When your car is on its last legs and you are about to get a new one, do you park the old one in your driveway next to the new one so you can remember the history and the memories? No, of course you don’t. It’s served its purpose and it’s time of move on. The same could be said for the piers in the St. Lawrence River next to the north channel bridge. Council will decide Monday night whether to tell the Federal Bridge Corporation to tear them down or keep them, with the idea of gussying them up.
The Federal Bridge Corporation wants to take the piers down. If the city says, keep them up, you don’t think for a minute the FBC won’t want to transfer the liability to the city. And this not just about us. This is the Three Nations Bridge. Certainly, if the city wanted to keep them, Akwesasne’s council should have a say in this too and also have a vested (we’re talking money) in this venture as well.
But, given the track record of Cornwall, we don’t need another artifact with no intrinsic value. The piers were covered up by the bridge decking. Now exposed openly to the elements, what are they going to look like 10-15 years down the road? People are already complaining about taxes going up just to maintain existing services. Do people want to pay more to maintain what would essentially be downloading from the feds?

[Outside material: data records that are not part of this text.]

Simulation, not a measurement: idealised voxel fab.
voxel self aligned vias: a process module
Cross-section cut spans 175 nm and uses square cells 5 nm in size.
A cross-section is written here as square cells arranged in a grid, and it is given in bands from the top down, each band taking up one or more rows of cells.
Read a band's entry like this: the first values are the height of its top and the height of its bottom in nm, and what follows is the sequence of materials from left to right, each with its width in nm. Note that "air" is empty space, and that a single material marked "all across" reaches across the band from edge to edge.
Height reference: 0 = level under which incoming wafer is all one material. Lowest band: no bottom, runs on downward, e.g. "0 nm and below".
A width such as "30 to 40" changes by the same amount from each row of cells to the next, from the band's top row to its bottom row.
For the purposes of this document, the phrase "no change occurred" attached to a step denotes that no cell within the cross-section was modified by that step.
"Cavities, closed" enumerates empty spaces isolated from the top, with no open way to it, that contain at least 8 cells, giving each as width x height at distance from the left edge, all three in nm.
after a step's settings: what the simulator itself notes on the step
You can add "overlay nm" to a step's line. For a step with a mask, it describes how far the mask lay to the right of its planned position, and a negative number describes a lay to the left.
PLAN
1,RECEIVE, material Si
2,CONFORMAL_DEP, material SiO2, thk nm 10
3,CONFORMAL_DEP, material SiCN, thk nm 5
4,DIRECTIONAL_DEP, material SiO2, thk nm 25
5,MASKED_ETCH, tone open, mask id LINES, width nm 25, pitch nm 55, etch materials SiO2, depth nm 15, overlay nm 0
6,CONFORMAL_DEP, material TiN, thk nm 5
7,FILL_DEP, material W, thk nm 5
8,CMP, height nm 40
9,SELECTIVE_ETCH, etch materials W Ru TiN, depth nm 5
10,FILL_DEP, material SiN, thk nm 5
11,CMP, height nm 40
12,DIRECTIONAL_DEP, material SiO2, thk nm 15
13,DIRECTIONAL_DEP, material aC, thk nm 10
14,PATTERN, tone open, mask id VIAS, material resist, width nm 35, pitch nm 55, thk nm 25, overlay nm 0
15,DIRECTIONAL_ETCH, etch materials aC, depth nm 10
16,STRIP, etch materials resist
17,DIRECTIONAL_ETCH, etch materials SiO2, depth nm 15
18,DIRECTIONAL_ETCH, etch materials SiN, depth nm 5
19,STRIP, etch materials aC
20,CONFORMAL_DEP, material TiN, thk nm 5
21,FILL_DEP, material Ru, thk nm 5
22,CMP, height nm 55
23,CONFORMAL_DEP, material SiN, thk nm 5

We are talking about the same city that was gifted a historical locomotive and promised to take care of it and that couldn’t even be done. It was even tooth and nail to keep $100,000 in the budget to make sure it didn’t turn into a bucket of metal.
And what memories do we want the piers to serve? The seaway is still there. The memory that, once it was built, it was never used for its intended purpose to have ships travel under it. The memory that it was such as cow path it made the list of Ontario’s Worst Roads?
No, with a multi-million dollar infrastructure backlog, three pieces of concrete are something the City of Cornwall doesn’t need to add to its maintenance list.